The Bishop and the Butterfly: Murder, Politics, and the End of the Jazz Age

    Pop Quiz - Fight Harder or Smarter?

    I was at a pub quiz last night, answering questions with an impromptu team sitting around a table.

    At one point, there was a question about which of 3 early 60's events happened first. I quickly gave an answer that I was pretty sure was correct, and gave me reasons for it. But over the course of the next couple of minutes, my teammates talked me out of it and chose another.

    When we scored the paper a couple minutes later, my answer would have been right. One of the guys who was largely leading the group looked at me and said, "But you didn't fight for your answer hard enough".

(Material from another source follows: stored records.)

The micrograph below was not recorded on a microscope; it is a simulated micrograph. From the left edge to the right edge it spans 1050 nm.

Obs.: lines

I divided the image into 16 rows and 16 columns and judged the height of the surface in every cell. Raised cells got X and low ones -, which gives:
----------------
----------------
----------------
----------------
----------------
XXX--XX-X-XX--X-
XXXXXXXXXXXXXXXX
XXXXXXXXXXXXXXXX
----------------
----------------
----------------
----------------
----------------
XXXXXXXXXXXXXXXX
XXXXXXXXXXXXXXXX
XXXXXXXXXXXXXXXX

    Then there were answers I was dead wrong about, but either no one else had a clue either, or my certainty won them over. And then the best - when I was certain plus I was right.

    There's a lot of talk about change in the party, which may or may not be good - we have to look inside our souls and brains and look outside and all around to tell what we know, what we don't, and where we're pushy enough or need to do more.

    But one thing's pretty sure - we didn't as a group, a party, of somewhat shared viewpoints - fight hard enough. We can argue about the merits of various ideas, policy positions, strategies, etc - over and over. But as a team, and as key individuals, we didn't fight hard enough.

    Caligula got a horse elected to the Senate - obviously not "right" - but he won. He knew how to fight, how to get his way.

    Jesse Jackson ran for president twice, doing better the 2nd but still losing - except he changed the face and the feeling and the strategy of the party - the introduction of the rainbow inclusive multi-constituent party.

    As I keep going back over the election, I can't find the silver bullet - sure, there were mistakes, some bigger than others, but against the backdrop of what was going on, what the other side was saying, what the logic, the message, the principles, the presentation - there's nothing there.

    It's right up there with, "what could we have done to get Merrick Garland reviewed for the Supreme Court" - nothing and everything.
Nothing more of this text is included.